Sazonova said she is taking Native American dream catchers, souvenir Oklahoma plates and American clothes back to Moscow when she and Valeriya Kazakevich leave Ada on Dec. 21 [MONDAY].
Russian exchange students from East Central University try on cowboy hats at a western wear store as they learn about the state's culture. An unidentified store employee poses with Ekaterina Sazonova (from left), Valeriya Kazakevich and Dr. Mara Sukholutskaya, ECU professor of English and languages.
Kazakevich said Russia has big stores, but clothes are much cheaper here. She joked that she bought half of the ECU Bookstore's merchandise for her parents, friends "and me, of course."
More importantly, the Russian students said, they have been able to study at ECU, learn the culture, see as much as possible, improve their English and learn that people basically are the same everywhere.
"I thought we were different," Kazakevich said. "I've met so many people from different countries here, different cultures, but we're all the same. We are all young people with the same interests.
"I was shocked," she added, "that I came to America and now I know so many people from different countries."
ECU President John Hargrave recently took Sazonova, Kazakevich and two other international students to Oklahoma City to tour the state Capitol and visit the Oklahoma History Center.
"We are really grateful that he showed so much interest in us," Kazakevich said. "We've never met our president."

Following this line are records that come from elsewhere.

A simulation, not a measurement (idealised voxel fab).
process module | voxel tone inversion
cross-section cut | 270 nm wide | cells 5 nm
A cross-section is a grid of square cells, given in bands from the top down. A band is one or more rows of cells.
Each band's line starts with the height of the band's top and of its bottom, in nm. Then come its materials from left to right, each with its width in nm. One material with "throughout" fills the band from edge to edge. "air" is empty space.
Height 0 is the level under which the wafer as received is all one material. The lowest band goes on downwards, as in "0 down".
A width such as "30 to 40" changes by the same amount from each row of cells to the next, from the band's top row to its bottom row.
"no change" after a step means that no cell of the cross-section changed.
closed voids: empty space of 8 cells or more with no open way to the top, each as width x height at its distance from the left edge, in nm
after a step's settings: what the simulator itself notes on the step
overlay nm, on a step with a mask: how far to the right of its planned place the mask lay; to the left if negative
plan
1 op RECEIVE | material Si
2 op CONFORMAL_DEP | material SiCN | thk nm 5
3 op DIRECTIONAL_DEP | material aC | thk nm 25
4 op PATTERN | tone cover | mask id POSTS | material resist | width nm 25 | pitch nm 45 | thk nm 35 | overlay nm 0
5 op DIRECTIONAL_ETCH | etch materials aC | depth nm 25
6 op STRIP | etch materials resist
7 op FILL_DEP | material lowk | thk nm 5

The Russian women are students at the State University of Management in Moscow which has an exchange agreement with ECU. Richard Baughman of Ada, ECU's first exchange student in Russia, has been in Moscow since September.
Dr. Mara Sukholutskaya, ECU professor of English and languages, was instrumental in establishing exchange programs with the State University of Management and Kiev National University of Linguistics in Ukraine.
"Our ability to understand people has really improved," Sazonova said. "not only the accent, but we didn't know modern words at first."
The students said the English they learned in Russia was more for understanding signs and other written materials, not everyday conversation.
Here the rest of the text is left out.